Copyright Tool Scans Web For Violations 185

Posted by Zonk on Tuesday December 19, 2006 @12:21PM from the he-knows-when-you've-been-bad-or-good dept.

The Wall Street Journal is reporting on a tech start-up that proposes to offer the ultimate in assurance for content owners. Attributor Corporation is going to offer clients the ability to scan the web for their own intellectual property. The article touches on previous use of techniques like DRM and in-house staff searches, and the limited usefulness of both. They specifically cite the pending legal actions against companies like YouTube, and wonder about what their attitude will be towards initiatives like this. From the article: "Attributor analyzes the content of clients, who could range from individuals to big media companies, using a technique known as 'digital fingerprinting,' which determines unique and identifying characteristics of content. It uses these digital fingerprints to search its index of the Web for the content. The company claims to be able to spot a customer's content based on the appearance of as little as a few sentences of text or a few seconds of audio or video. It will provide customers with alerts and a dashboard of identified uses of their content on the Web and the context in which it is used. The content owners can then try to negotiate revenue from whoever is using it or request that it be taken down. In some cases, they may decide the content is being used fairly or to acceptable promotional ends. Attributor plans to help automate the interaction between content owners and those using their content on the Web, though it declines to specify how."

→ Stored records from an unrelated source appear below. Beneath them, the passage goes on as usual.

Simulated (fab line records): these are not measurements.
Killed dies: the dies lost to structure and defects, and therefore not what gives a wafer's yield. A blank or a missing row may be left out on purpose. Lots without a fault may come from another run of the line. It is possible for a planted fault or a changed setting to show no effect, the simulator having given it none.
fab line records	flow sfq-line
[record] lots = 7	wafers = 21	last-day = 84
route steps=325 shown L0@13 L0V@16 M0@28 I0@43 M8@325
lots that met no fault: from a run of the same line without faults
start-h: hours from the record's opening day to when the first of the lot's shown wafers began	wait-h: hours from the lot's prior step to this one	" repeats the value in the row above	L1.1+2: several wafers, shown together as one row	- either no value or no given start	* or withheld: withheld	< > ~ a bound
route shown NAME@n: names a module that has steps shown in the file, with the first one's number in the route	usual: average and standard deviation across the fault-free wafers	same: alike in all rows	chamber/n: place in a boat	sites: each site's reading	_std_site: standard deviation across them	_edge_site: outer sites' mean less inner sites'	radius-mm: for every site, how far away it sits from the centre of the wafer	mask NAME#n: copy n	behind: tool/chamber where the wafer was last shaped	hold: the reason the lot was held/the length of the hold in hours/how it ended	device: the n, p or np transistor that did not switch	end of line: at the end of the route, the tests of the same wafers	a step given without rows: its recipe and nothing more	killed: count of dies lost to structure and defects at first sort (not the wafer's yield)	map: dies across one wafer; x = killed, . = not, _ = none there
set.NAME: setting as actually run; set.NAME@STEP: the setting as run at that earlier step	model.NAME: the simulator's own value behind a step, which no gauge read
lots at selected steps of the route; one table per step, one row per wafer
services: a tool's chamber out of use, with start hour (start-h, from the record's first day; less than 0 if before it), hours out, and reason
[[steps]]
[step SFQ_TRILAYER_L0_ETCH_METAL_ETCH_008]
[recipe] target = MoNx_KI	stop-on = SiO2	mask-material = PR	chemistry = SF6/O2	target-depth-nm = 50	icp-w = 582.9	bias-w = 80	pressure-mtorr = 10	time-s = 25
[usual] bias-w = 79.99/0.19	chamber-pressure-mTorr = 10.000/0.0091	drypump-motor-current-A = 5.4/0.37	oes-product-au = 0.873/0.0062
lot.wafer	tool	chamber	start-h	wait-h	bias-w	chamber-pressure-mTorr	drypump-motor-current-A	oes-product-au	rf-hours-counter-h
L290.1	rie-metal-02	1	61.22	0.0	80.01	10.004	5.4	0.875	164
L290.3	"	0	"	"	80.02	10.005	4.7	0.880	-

This discussion has been archived. No new comments can be posted.

Search 185 Comments Log In/Create an Account

Comments Filter:

Can't they just use google or torrent sites? (Score:3, Informative)

by LiquidCoooled ( 634315 ) writes: on Tuesday December 19, 2006 @12:33PM (#17300870) Homepage Journal

Can't they just use google or torrent sites?
If users can find items they want, presumably the copyright holders could use the same methods...

Re:i don't like robots.txt anyway. (Score:5, Informative)

by FooAtWFU ( 699187 ) writes: on Tuesday December 19, 2006 @12:57PM (#17301150) Homepage

You're absolutely right that "if you don't want it on the public Web, don't put it there in the first place" -- but there are still times when you have a legitimate reason that you don't want a page indexed, downloaded, or otherwise visited by a robot. Dynamically generated content is one example reason; sometimes certain pages can be a big drain on your website, and you'd prefer not to have every spider in the world hitting them up every few minutes.
Let's take a fun legitimate site like, oh... Wikipedia [wikipedia.org]:

# Folks get annoyed when VfD discussions end up the number 1 google hit for # their name. See bugzilla bug #4776 # en: Disallow: /wiki/Wikipedia:Articles_for_deletion/ Disallow: /wiki/Wikipedia%3AArticles_for_deletion/ Disallow : /wiki/Wikipedia:Votes_for_deletion/ Disallow: /wiki/Wikipedia%3AVotes_for_deletion/ Disallow: /wiki/Wikipedia:Pages_for_deletion/ Disallow: /wiki/Wikipedia%3APages_for_deletion/ Disallow: /wiki/Wikipedia:Miscellany_for_deletion/ Disallow : /wiki/Wikipedia%3AMiscellany_for_deletion/ Disall ow: /wiki/Wikipedia:Miscellaneous_deletion/ Disallow: /wiki/Wikipedia%3AMiscellaneous_deletion/ Disallo w: /wiki/Wikipedia:Copyright_problems Disallow: /wiki/Wikipedia%3ACopyright_problems

(They also disallow certain specially generated pages like Special:Random, and any of the pages which actually let you edit the site).
Let's see, what are some other sites? Ooh. Take a look at Slashdot's robots.txt [slashdot.org]! (disallows a variety of fun pages.) Microsoft's? [microsoft.com] How about whitehouse.gov [whitehouse.gov]? Google [google.com]?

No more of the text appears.